Sweeping these concerns aside, Perry's biggest challenge may be overcoming the fact that he is another Texas governor seeking the White House. After four years of Obama, Bush fatigue may have attenuated. But by how much? For those in the center, the ones who will decide the next election, the choice will be between four more years of someone they know (which they didn't four years ago) versus someone who reminds them of someone they know (Bush) and wish they didn't.

Beyond the Texas Governor's mansion, the accent, and the swagger, however, the similarity ends. Their differences have been no small source of friction between the Bush and Perry camps.

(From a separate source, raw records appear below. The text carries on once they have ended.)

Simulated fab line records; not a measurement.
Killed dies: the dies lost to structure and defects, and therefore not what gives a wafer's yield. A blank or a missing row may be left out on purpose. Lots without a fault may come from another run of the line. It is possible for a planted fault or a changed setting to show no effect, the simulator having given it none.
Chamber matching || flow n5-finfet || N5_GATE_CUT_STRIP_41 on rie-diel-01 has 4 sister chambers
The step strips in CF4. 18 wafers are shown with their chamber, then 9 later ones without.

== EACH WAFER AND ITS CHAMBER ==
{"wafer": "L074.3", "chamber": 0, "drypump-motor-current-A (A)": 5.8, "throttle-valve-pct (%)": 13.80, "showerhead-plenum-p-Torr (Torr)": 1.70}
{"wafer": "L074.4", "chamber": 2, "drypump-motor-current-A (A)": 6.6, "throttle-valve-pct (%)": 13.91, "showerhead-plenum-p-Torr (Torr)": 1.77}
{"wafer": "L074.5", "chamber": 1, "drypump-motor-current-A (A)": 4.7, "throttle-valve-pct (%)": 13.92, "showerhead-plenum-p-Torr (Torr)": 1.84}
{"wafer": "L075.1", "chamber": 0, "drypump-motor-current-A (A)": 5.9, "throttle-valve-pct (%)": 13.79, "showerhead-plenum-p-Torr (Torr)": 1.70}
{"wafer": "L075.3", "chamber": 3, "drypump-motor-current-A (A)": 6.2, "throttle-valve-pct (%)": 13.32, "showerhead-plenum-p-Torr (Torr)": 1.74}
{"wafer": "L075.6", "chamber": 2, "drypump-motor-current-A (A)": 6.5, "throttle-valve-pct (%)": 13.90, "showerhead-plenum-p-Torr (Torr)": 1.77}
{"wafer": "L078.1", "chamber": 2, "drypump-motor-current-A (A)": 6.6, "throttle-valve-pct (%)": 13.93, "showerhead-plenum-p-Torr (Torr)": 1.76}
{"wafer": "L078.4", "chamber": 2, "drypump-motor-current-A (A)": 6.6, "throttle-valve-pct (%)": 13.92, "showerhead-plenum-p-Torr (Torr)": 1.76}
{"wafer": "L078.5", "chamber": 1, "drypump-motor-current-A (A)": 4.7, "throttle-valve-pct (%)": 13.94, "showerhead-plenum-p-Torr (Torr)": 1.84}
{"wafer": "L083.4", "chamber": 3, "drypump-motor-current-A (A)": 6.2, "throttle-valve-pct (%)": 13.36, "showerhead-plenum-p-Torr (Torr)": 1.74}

A 2007 YouTube, for example, showed Perry at a fundraiser saying, "George Bush was never a fiscal conservative. never was, going on to say: "I mean, 95, 97,99, George Bush (while he was Texas Governor) was spending money. The video came to the attention of Bush aides and they were not happy with Perry's criticisms of their man.

Then after initially embracing Bush's "No Child Left Behind" law, Perry turned against it, calling it a monstrous intrusion into our (i.e. the Texas education system) affairs in an interview. His 10th Amendment fire-breathing can't be contained.

When Perry ran for his third gubernatorial election, the Bush family and political team retaliated by backing Perry's Republican opponent, Sen. Kay Bailey Hutchinson, providing her campaign with fundraising and organizational support. Perry won the primary and went on to win in the general election by a sizable margin, no doubt giving him cause to gloat and giving the Bush camp cause to mope.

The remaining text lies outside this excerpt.